PostgreSQL in FAANG Interviews
An offer from Stripe or Cloudflare. The final round is system design with PostgreSQL. You have 45 minutes to explain MVCC, design a schema, and discuss scaling. The final readiness check.
- Stripe uses the MVCC and XID wraparound question as a standard filter for senior backend positions
- Cloudflare asks candidates to design a schema for DNS logs at 10M+ records/sec on PostgreSQL
- Notion has publicly described how schema design interviews help evaluate experience with high-scale PostgreSQL
Typical Interview Questions
PostgreSQL interviews at FAANG and large tech companies span several levels: core concepts (ACID, MVCC, indexes), scenario questions (design X), and deep-dives into internals (how VACUUM works, what WAL is). Saying 'use an index' without explaining when and why is a red flag.
Transaction isolation is a guaranteed question. You should be able to explain all 4 levels (Read Uncommitted, Read Committed, Repeatable Read, Serializable) and the anomalies each one allows. Default in PostgreSQL: Read Committed. Read Uncommitted in PostgreSQL is implemented as Read Committed (dirty reads are not supported).
Interviewers often ask the difference between optimistic and pessimistic locking. Pessimistic: SELECT FOR UPDATE (immediate row lock). Optimistic: application-level versioning (check the version before UPDATE). PostgreSQL supports both.
Interviewer: 'How does MVCC let readers avoid blocking writers?'
Schema Design in Interviews
Schema design is the most common task type at senior+ interviews. Prompt: design a schema for Twitter, Uber, or a notification system. You are evaluated on: normalization vs denormalization, choice of data types, index strategy, and trade-off discussions.

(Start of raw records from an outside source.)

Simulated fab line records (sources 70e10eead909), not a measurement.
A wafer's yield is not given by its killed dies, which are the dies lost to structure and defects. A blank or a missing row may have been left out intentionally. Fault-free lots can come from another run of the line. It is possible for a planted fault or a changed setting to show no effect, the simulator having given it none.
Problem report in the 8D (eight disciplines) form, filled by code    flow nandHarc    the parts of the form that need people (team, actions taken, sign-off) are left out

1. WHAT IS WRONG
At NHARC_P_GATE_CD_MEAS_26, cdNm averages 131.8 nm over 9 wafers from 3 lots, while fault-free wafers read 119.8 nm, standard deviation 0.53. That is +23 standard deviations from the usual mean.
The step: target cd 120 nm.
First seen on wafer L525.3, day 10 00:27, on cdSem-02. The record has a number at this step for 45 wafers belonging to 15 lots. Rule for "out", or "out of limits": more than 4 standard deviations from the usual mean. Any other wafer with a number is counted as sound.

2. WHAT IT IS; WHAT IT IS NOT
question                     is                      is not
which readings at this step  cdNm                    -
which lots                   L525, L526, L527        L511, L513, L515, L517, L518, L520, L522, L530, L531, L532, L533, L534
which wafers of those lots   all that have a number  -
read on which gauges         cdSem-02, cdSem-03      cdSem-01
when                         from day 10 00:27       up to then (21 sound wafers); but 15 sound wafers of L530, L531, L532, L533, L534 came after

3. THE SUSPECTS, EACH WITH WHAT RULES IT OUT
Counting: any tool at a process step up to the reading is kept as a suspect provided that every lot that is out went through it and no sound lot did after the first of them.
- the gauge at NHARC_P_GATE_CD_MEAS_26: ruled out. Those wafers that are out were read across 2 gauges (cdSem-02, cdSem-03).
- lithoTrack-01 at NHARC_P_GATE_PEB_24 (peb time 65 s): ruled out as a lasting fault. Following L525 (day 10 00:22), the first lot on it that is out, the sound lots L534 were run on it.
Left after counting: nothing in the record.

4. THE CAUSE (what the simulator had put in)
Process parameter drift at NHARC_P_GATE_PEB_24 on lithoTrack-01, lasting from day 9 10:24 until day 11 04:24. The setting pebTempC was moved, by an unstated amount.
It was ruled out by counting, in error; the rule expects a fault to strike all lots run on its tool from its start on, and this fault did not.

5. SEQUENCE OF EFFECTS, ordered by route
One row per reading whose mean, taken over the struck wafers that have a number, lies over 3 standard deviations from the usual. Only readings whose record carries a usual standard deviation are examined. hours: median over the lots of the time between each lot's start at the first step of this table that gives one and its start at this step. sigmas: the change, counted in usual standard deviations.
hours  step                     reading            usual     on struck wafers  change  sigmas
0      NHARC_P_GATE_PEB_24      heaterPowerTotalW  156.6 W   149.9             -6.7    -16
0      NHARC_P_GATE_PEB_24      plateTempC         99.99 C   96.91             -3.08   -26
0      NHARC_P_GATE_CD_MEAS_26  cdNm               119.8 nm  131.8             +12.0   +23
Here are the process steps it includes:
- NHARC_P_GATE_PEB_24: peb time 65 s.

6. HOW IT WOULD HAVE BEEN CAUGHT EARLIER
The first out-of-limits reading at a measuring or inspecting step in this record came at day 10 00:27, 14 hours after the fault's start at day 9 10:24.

Normalization vs denormalization: normalization removes anomalies but requires JOIN. At 1M+ QPS a single extra JOIN can cost 50ms of latency. Denormalization (duplicating data) speeds up reads at the cost of write complexity. Instagram denormalized follower counters into the users table: one SELECT instead of a COUNT.
On schema-design interviews, always state the scale explicitly: 'If reads are 1M QPS and writes 10K, I pick denormalized counters. If it is write-heavy, I pick normalization.' Showing trade-off thinking matters more than the right answer.
Task: a likes table with 10B rows. The hottest query is COUNT(*) by post_id. Best solution?
Query Optimization: EXPLAIN and Index Strategy
Query optimization in interviews shows you can read EXPLAIN ANALYZE and make index decisions. The interviewer hands you a slow query and asks: 'What is wrong? How do you speed it up?' The right algorithm: EXPLAIN ANALYZE -> find the bottleneck -> propose a fix -> discuss trade-offs.
Index types and when to use them: B-tree (default, equality + range), GiST (geometry, full-text, exclusion constraints), GIN (arrays, jsonb, full-text - many values), Hash (equality only, faster than B-tree for hash joins), BRIN (huge tables with physical ordering, min/max per block).
Covering indexes (INCLUDE) come up often in senior interviews. Index Only Scan is possible only when every required column lives in the index. INCLUDE adds columns to leaf nodes without affecting the sort key.
For a JSONB lookup attributes @> '{"color": "red"}' which index type do you need?
PostgreSQL Internals Questions
Internals questions separate senior from principal engineer. The interviewer wants to know: does the candidate understand how the system works, or only how to use it? Key topics: heap files, page structure, checkpoint, WAL, vacuum internals, MVCC visibility.
The XID wraparound question signals deep understanding. Transaction IDs in PostgreSQL are 32-bit numbers (4 billion values). On wraparound, old transactions become 'future' and their data effectively disappears. Autovacuum VACUUM FREEZE prevents this by replacing old XIDs with FrozenTransactionId. Monitoring: age(datfrozenxid) should be < 1.5 billion.
Why does PostgreSQL not overwrite a row in place on UPDATE?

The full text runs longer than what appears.